A key metric on FedEx's balance sheet underscores why the shipping giant dropped Amazon as a customer
- FedEx Express, the company's air cargo segment, has ended its relationship with Amazon.
- According to FedEx's most recent quarterly report, the company certainly needs fewer Amazon-like customers - ones with huge volumes but low margins.
- Package volume through FedEx's non-overnight air deliveries has jumped by 24%, but revenue per package has decreased by 7%.
- Visit Business Insider's homepage for more stories.
Amazon is a big customer for delivery companies, but moving millions of Prime boxes isn't a high margin business for some.
"Amazon packages are very small, and they don't take up a whole lot of space, but at the same time there's not a whole lot of money to be made by moving them," Cathy Roberson, an analyst with Logistics Trends & Insights LLC, told Business Insider.
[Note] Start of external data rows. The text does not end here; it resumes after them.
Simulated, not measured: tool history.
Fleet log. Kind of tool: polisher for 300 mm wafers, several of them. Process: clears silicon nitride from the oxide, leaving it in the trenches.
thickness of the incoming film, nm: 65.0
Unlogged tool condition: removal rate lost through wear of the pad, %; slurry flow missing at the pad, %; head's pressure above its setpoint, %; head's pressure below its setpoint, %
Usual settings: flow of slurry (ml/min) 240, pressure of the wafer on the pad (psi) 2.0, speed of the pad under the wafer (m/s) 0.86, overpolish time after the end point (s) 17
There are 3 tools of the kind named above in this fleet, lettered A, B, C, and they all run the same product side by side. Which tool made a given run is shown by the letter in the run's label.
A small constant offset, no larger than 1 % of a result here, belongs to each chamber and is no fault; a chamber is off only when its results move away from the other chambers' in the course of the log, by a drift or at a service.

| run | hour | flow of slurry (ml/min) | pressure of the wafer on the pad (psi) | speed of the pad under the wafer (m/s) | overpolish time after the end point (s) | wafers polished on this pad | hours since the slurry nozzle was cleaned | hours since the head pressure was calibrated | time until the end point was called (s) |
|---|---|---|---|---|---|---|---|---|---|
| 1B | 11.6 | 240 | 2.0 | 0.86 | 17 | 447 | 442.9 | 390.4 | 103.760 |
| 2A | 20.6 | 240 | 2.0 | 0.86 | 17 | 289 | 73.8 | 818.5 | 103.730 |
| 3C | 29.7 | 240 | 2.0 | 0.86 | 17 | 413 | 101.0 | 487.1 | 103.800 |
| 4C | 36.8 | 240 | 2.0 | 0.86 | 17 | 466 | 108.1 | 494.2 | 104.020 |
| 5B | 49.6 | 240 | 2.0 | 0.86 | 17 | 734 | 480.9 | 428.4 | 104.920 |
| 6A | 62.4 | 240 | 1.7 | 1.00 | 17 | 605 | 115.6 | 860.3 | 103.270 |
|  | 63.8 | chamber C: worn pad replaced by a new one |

FedEx's most recent quarterly earnings highlighted that. The Memphis package carrier's segment of US deferred packages (non-priority shipments) jumped by 24%. But the revenue per package dipped by 7% - $16.52 to $15.41 per package. It shows the difference between volume and yield - a high-volume segment isn't necessarily one that drives operating profits.
US deferred packages are non-overnight air shipments that don't need to be delivered before a certain time. It comprises about a third of FedEx's domestic business.
But FedEx's air cargo network was built to carry priority, overnight shipments to deliver before certain times, but e-commerce doesn't have the same time crunch or service demands. Analysts say margins at Express have declined in recent years, partially because of that mismatch in Express's network and the fastest growing delivery segments.
"(A)t what point do we question the scale of the Express networks?" Barclays Brandon Oglenski analyst asked FedEx CEO and founder Fred Smith during a call with investors on June 25. "(B)ecause we've seen decade after decade of low returns, low margins and peak economic activity that can't put in a pretty good return, but still never really crossing that threshold of covering the cost of capital."
"(T)he only way I can respond to that is obviously the plans and the programs we put in place were designed to create superior returns," Smith responded. "We didn't just decide to do it for the hell of it and it reminds me a little bit about that old adage of Mike Tyson that everybody's got a plan till they get hit in the mouth."
Amazon is a prime example of low margins and high business
The margin confusion points to a key financial reasoning for FedEx's choice earlier this month not to renew its US air contract with Amazon. FedEx moved 200,000 Amazon packages per day, according to Moody's Investors Service.
Amazon comprised some 1.3% of FedEx's 2018 revenue. But Donald Broughton, the founder and manager partner of Broughton Capital, told Business Insider that the operating profit from that revenue was under 0.25% - "something between tiny and zero."
The relationship will end June 30 and not impact FedEx's other relationships with the company, FedEx said. "We respect FedEx's decision and thank them for their role serving Amazon customers over the years," an Amazon spokesperson told Business Insider.
"Our strategic decision to not renew the FedEx Express U.S. domestic contract with Amazon will also be a near-term headwind, which we expect to reverse to a positive in FY 2021, as we replace the lost volume and optimize the network," Brie Carere, FedEx's chief marketing and communications officer, told investors this week.